Monday, Oct. 04, 1954
ON AMERICANNESS
Along with a special issue on American literature, the London Times Literary Supplement last week paid the U.S. a handsome compliment. "Nowhere," it announced, "in the modern world is there a more rewarding literature than that which America has to offer." But in its ensuing lengthy analysis, the Times also had some sharp observations--and a few reservations--about U.S. culture and character in general. Among them:
WITH Hawthorne the exploration of Americanness, as something mysteriously different from any other national quality, is well under way . . . Its existence conditions the whole of American literature . . . The Englishman takes his Englishness for granted; the Frenchman does not constantly have to be looking over his shoulder to see if his Frenchness is still there. The difference is simple . . . being an American is not something to be inherited so much as something to be achieved. This is the complex fate; and the history of the United States has been such that for each succeeding generation it has meant a beginning again."
ON U.S. POETS
POETS and critics of approved standing now function as teachers in colleges and universities throughout the land, and 'the summer writing conference' has rapidly developed into an educational phenomenon . . . There is no doubt that the stiffening mark of writing learned by rule . . . has begun to show up in the work of young men and women who, in the United States, have passed through English Departments. A kind of graduate-school poetry has come into being: well written, beautifully organized, and nicely centred at some 'norm' of excellence, but at the same time, dead, dry and without a spark either of feeling or originality . . . Young poets in America tend to sit at the feet of their elders, imbibing technical knowledge and dedication by argument and the laying on of hands. Young poets in England associate with each other, often forming schools whose design is the overthrow of elder schools . . . The American almost cynically sets out to do as best he can what he can do best: he might describe himself as a technician who can think."
ON THE SOUTH
SOUTHERNERS are always being asked to account for themselves in general; it's a national habit . . . Now that the 'Southern Renaissance' is a frequent term, and they are being asked to account for that, some try, and others just go on writing. In one little Mississippi town on the river, 17 authors are in the national print and a Pulitzer Prize winner edits the paper.

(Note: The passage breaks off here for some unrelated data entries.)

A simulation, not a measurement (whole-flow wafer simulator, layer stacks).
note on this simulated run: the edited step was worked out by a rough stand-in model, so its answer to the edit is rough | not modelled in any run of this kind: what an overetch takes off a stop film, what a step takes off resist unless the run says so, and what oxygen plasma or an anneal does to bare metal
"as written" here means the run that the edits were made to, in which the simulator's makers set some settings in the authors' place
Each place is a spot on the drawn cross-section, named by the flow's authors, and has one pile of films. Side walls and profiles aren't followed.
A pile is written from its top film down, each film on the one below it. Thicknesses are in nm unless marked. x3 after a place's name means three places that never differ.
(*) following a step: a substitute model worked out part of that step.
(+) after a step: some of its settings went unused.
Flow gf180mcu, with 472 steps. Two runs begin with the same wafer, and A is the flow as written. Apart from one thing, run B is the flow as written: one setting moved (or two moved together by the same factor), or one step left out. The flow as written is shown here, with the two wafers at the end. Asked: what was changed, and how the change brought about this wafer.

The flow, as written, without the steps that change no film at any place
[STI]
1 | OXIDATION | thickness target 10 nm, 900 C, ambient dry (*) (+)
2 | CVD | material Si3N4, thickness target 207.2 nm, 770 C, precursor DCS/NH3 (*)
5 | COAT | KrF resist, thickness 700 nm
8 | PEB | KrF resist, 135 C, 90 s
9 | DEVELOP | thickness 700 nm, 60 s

It is also true that nobody is buying books in that town, or generally in the South. It seems that when it comes to books they are reading the old ones and writing the new ones."
ON LITERARY REVIEWS
TO pick up one of these magazines is to be at once delighted and confounded--delighted by the skill of the writing and confounded by the fact that we have nothing to equal them in this country."
ON HISTORY
COMPARED with the United States, historiography in England is a minor matter, a hobby, a respectable activity but not big business, not one of the pillars of the state. We have no real equivalents to the State historical societies . . . no great scholarly enterprises . . . on the scale of the Washington or Jefferson papers or the promised edition of Franklin's works . . . The United States is, in a special sense, a creation of history . . . Then, in a country of such diverse racial origins, 'history' is an historical necessity . . . Polish tobacco farmers in the Connecticut River valley must be given by history a spiritual kinship with the East Anglians who shook the dust of Massachusetts as well as of Lincoln shire from their feet . . . But [American history], because of its prominence, is also in danger. It is called on, too often and too loudly, to perform specific patriotic tasks . . . The danger is . . . that the American people will seek in the past, not merely an explanation of the present, but a kind of Sibylline book in which ready . . . answers will be found to problems, some of which are so novel that no answer can be found in history."
ON PHILOSOPHY
THE most fruitful purely American element in recent philosophy has probably been the gradual discovery of [Charles Sanders] Peirce. His persistent concern with logic has joined with the stimulus of the Russell-Whitehead investigations into mathematical logic in provoking a vigorous development of logical studies . . . There is certainly life in American philosophy. Although no second thinker of the calibre of Peirce has yet made an appearance, there is no reason why one should not turn up at any time."